FROM THE INTRODUCTION
This little book accompanies the exhibition in New York (February 2009) devoted to Guercino and his first works and represents a little “anticipation” of a more comprehensive volume which will be published on the occasion of the exhibition about Guercino in Bologna next spring.
In both books, the relationship art-food plays the leading role, from many points of view. In this first book the aspects approached are mainly two.
The first, and the more frequently approached, underlines the link between territorial realities, relating to specific foods, and the painter’s subjects.
Fast flashes will light up the social, political and economic conditions of Cento’s territory in the same period when the paintings were realized, in a way that they become the key to the discovery of the contemporary food introduced by the painting.
We’ll so find out, as an example, that food appearing on the table in the “Dinner in Emmaus” is a Ferrarese transcription of the passage from St. Luke’s Gospel: bread takes the older and simple form of the Ferrarese bread before the Court’s cooks thought up new forms, and fish has been replaced by mussels.
And it only remains for me to give you the recipe for a good dish with mussels, drawn from ancient Ferrarese cookbooks.
The second aspect is connected to the sociology of art and remembers the Antal’s lesson “nobody, not even the artist, the scientist, the scholar, is out of his time”. It’s not a question of considering art as the mirror of a society, but of discovering assonances, backgrounds, references linking the various forms of living; as concerns our research, we are interested in the forms of art and food. These are particularly important forms, because, like art, also food has always been considered a serious thing, both from the material and the symbolic and metaphoric point of view. In case it should be necessary, the Veda testify: “the human and the divine actions are both necessary when eating and when preparing the food; also the karma-marga, the way of action, is integrated in the mystery of food. Matter and spirit are joined in the food and through it they exist”.

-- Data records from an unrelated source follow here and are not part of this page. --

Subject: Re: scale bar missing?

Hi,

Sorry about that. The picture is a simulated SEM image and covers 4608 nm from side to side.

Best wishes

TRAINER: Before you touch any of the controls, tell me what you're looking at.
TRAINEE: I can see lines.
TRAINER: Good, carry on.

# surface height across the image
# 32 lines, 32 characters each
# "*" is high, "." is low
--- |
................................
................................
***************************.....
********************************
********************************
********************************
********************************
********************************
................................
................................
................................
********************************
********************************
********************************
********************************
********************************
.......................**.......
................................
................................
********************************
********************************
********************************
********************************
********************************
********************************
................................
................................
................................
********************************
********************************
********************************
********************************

The relationship between forms and structures in painting and between forms and structures in food is credible and investigable, also if with all the difficulties linked to the fact that, if on one side the work of art survives its time maintaining its form and structure, on the other the food’s forms and structures pass through the following times more unsteady and the adjustments to new realities could shade the original essence, sometimes even remove it, sometimes let it just appear.
[...]
I consider particularly pleasant and appropriate to combine the work of Guercino with a collection of recipes speaking about the food they commonly used in his time. That food, also if with the necessary adjustments to changed life conditions, still cheers up our nowadays tables, because Guercino was a simple man and a deep observer of the essential logics of nature.
From Guercino’s tablets, canvases, frescos and drawings the real life comes out, the life he savoured every day, in the countryside, in the houses where he was often guest of clients who had not washed away yet the smell of the stables and the fields: traders, landowners, clergymen, whose lives were set along the creeks of the Po Delta.
[...]
Egeria Di Nallo
FROM THE TEXT

(Guercino, The wheat threshing, detached fresco, 1615-17, Pinacoteca civica di Cento)
Some horses in a circle thresh the wheat in the courtyard of the owner’s house, in front of a pergola, which throws its shade on a country table inviting to heavy drinks. The flours of high quality produced in this territory offer sweets of an unforgettable flavour.
Recipe for the “miottini”
Ingredients for 12 people:
350 grams of flour
170 g of the finest sugar
170 g of butter
½ lemon peel
2 egg yolks
Directions:
Pour the flour on the work surface through the sieve, make a well and place the sugar. Melt the butter over the warm cinders of the fireplace (over low heat) and pour it in the flour well; add the grated lemon peel, the egg’s yolk and beat all together; mix before with the flour and then with the sugar until well blended; with the hands’ palm knead gently the dough till it’s smooth. Form the dough into a ball, roll it out to a sheet, an half finger high, remove from the work surface with a long knife and level; brush with beaten yolk or simply with the white, and dust with a lot of sugar. With a knife cut into 6 portions and into six again to obtain 36 miottini; bake slowly till lightly golden.